Architectures for Data Storage and Management

This is a summary of one section of my workshop on Data Architectures at the SSIR Data on Purpose workshop.

Data management and storage is a problem for organizations large and small.  In this post I’m going to lay out how I approach helping these groups come up with a comprehensive strategy that meets their needs.

Core Questions

There are a few questions you need to ask yourself before coming up with a plan for storing and managing your data:

  • how do I make it easy to add, find, and use data?
  • what processes will help us organizing and manage our data?
  • what tools can we use to support managing our data?
  • what is the appropriate level for my organization?

These focus as much on technological solutions as social processes.  You need to understand what does and doesn’t work already within your community before making a plan to move forward.

Goals

What criteria does a good solution need to meet? Here is an outline of how I approach this:

goals

  • organized: your data should be stored in a consistent structure (often this tends to reflect the structure of your organization)
  • described: your data needs to be documented formally or informally (this can include anything from a sentence to formal meta-data, and should include notes on how it was created)
  • accessible: your data should be available for people to use (this could be on a shared file-server, an online portal, a data management system… and should be easy to add to)
  • usable: your data should be stored in a language your organization speak (this could be spreadsheets, databases, or should follow any standards for format that exist in your area)

Techniques

So how do you think about the space of available solutions?  I tend to think about solutions in two ways (based on goals above) – how organized & described they are, and how usable & accessible they are.  For instance, having standardized spreadsheets stored on individual staff’s computers is very organized, but not very accessible at all!  Here’s a chart that tries to map some of the solutions against these two axes:

solutions

This map can be helpful to help figure out where you are, and where you want to be.  It isn’t necessarily the case that you need to be in the top right of this chart (ie. very organized and very accessible)… you need to figure out what is right for your organization.

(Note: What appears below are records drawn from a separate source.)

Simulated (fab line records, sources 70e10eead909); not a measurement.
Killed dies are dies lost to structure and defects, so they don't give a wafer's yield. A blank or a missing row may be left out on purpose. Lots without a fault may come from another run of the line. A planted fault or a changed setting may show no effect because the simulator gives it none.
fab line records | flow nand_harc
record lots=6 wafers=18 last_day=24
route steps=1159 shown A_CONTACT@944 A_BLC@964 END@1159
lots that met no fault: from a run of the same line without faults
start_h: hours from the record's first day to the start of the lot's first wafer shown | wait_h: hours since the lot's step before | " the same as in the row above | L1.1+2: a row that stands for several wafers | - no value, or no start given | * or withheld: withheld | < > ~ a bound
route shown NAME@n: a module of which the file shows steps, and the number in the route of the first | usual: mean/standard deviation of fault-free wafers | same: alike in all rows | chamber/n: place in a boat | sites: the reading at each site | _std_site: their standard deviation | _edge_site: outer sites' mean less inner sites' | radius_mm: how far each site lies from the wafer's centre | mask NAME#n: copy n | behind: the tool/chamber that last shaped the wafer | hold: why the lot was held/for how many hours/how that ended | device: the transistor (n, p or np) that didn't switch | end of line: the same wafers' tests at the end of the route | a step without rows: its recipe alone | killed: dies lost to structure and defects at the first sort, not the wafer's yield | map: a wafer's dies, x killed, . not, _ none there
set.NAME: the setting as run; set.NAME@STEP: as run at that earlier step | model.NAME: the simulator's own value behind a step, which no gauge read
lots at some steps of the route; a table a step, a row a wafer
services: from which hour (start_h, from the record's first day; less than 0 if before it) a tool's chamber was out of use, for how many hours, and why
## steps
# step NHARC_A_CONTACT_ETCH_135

There are lots of specific technologies that can help in this space.  I’m not in the business of endorsing specific packages, but here are some I see other folks using:

  • A shared internal file server (sharepoint) or external sharing service (dropbox) can be helpful to get all your data in one place and expose it to everyone.
  • An online data portal can help you collect, organize, and share your data internally and externally.  Lots of cities around where I live use Socrata.  Many of the mid-sized organizations I have worked with use the open source ckan project.
  • If you are focused on helping people access your data with software APIs and/or code, or need strong support for versioning your data, look for online platforms like GitHub.

Obviously the solutions that are right for you need to fit your data and topic – if you work on sensitive issues of personal data, you need to be especially sensitive to understanding where these online platforms store your data and how they might back it up.

Getting Started

I hope this is helpful scaffolding to help you think about what architectures for data management and storage can help.  This stuff can be boring, but it is critical infrastructure to get in place to support building a strong data culture within your organization!  Start with these questions:

  • what data language does our organization speak already?
  • how is our data organized right now?
  • what needs must any solution we use meet?